Luke Apicella Talks Prudential’s “Impact Investments” in Newark: How to Convince Employees to Live and Shop in the City
by Josh Anderson
NEWARK, NJ — One of the most highly-awaited panels at CapRE’s recent Newark CRE Summit was Newark’s Retail Evolution & Mixed Use Mania: Modern Consumer Demand, Impact of Amazon and Redevelopment of Brick City. Moderator David Wolfe, Managing Partner, Skoloff & Wolfe, P.C. kicked off the discussion with a question for Luke Apicella, Investment Manager, Prudential Impact Investments.
“Luke, can you talk a little bit about what the “Impact of Prudential” is, for people who don’t know, and then let’s step back and talk about, at a retail level, the retail apocalypse” he asked. “Do you think it has been overblown? Do you think that Amazon is really going to eat everyone’s lunch?”
“Well, I usually like to refer to a very short definition of impact investment. It’s become an umbrella concept for anything related to responsible investing,” replied Apicella. “The definition I like to use investment or allocation with virtue. We like to think about what we want to see in the world, and that plays a really important part in our investment decisions. And then, for Newark, we’ve been captivated and committed to this city for a long time.”
In Apicella’s opinion, the last ten years have shown a lot of promise in Newark’s re-insurgency. “As the Governor said, it’s “Newark-Mania.” And I think that’s a great quote that I’d love to hear, over and over again,” he mused. “When we think about how real estate markets work in Newark, one thing is clear. It requires investments in buildings to really change and create opportunities, to have much more of circular focus of how money continues to flow within this community.”
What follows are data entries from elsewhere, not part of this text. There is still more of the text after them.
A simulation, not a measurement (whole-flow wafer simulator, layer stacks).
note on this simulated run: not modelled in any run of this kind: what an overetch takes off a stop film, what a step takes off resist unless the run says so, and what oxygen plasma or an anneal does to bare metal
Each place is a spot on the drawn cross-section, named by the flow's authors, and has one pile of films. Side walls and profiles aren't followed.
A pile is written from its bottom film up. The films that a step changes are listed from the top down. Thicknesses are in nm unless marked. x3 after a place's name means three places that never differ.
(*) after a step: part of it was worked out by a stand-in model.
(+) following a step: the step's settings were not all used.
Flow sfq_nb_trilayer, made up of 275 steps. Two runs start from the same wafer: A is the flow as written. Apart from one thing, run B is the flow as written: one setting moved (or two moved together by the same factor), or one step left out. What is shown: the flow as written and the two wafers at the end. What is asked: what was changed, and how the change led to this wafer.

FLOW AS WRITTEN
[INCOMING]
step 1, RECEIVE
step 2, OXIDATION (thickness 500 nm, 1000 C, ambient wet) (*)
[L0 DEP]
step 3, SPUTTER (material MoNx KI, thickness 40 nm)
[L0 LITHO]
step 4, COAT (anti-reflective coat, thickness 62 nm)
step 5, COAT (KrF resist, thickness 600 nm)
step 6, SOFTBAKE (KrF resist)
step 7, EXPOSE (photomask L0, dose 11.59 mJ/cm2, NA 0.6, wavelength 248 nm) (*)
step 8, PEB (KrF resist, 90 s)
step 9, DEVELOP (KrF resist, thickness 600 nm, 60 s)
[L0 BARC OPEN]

“Some of the things that we’ve been thinking about is how we can get our employees to live within the city, and of course shop here too,” he continued. “And so as investor, there is obviously a lot of discontent around the retail market. People use the term “retail apocalypse” but as I researched it, I think that it’s a bit overblown. It’s very clear that there’s been a disruption in the industry of e-commerce, especially over the last fifteen years. As cell phones have become a lot more ubiquitous, it’s become a lot more convenient to order goods online.”
“That said, you know, I think that it’s important to realize that going from zero to eighty or ninety percent for e-commerce is a really big, aggressive growth plan,” he cautioned. “But the trees never grow past the sky. This is going to balance out somewhere. And having the real estate market that offers retail is going to exist. People are going to use place as a way of finding their goods. So there is going to be a transition of that.”
Apicella then predicted that what we are most likely to see is a bit of a correction. “We’ve overbuilt retail over the last fifty years, and that clear when we compare it to other countries,” he explained. “For the last fifty years we built retail at square footage rates that were twice what our population growth was. We had five times as much retail as the rest of Europe, ten times as much as in Germany. So I think there will be a correction here. And I think that’s what we’re starting to see with the announcements of BJ’s closing stores. It’s overbuilt. So the long-term scheme line, what’s going to happen is that they’re not going to have e-commerce companies or retail companies.”
Instead, Apicella thinks the industry is most likely going to have these goods and service companies that enjoy both a presence online and in the real world and in real estate. “And the headlines have supported that, with Amazon buying Whole Foods, and the same way with how Wal-Mart now is putting so much attention into e-commerce,” he concluded.